Thomas Mayer, chief economist at Deutsche Bank, has a plan for Greece.
Describing the nation as the Groundhog Day of the sovereign debt crisis, he said: Every day you wake up and go outside and there it is again Greece.
However, Mayer claimed it is possible for the country to take a breather from euro membership and devalue without the trauma of a full euro exit.
Greece has brought us the crisis-management mechanism, he said at the International Capital Market Association AGM in Milan on Friday. It is temporarily possible to step out of the euro and to take a breath.
The conundrum the country faces is that 80% of the Greek population wants to stay in the euro but are not prepared to adhere to the austerity programme. Mayer said this is because they believe the troika will keep paying regardless. They are wrong, he said. The troika seems to be prepared to pay out money for external debt service as we saw in May but not for current expenses.
Greeces former prime minister Lucas Papademos has suggested the Greek government only has sufficient resources to meet its obligations for another two months. So what happens when Greece runs out of money?
Mayer suggested that the Greek government will issue IOUs to its civil servants rather than pay them in euros. Buyers will then emerge for these IOUs at a discount and immediately you have a parallel currency in circulation, the geuro. There will be no formal exit from the euro no one wants that but by issuing IOUs the Greek government has created the geuro.

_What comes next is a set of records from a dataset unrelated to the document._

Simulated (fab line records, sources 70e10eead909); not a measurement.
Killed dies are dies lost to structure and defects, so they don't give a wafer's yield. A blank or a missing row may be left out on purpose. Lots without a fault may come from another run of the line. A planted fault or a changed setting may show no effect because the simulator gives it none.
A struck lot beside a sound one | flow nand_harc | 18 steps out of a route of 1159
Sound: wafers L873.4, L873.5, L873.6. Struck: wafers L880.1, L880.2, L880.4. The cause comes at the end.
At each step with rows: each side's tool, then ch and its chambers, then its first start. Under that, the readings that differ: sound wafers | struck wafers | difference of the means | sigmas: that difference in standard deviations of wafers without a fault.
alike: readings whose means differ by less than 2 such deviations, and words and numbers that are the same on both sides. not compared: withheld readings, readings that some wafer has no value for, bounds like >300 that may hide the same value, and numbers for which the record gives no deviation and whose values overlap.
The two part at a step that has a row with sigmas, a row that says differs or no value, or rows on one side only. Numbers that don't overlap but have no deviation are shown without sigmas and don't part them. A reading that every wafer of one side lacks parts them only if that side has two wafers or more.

Mayer suggested that workers, such as civil servants, who are being paid in geuros would likely take a lower-paying job that would enable them to be paid in a hard currency such as working as a waiter in a hotel that has revenues in hard currency.
In this way, the hotel can lower its wage costs and thus cut its prices and boost business. All of a sudden the geuro starts to look a bit like the Zimbabwean dollar.
The Greek government does not want this and will use hard currency [generated by growth in hard currency businesses] to buy back geuros and re-establish full membership of the eurozone, said Mayer. In this way, it is possible for Greece to devalue by temporarily stepping out of the euro without there being any formal exit.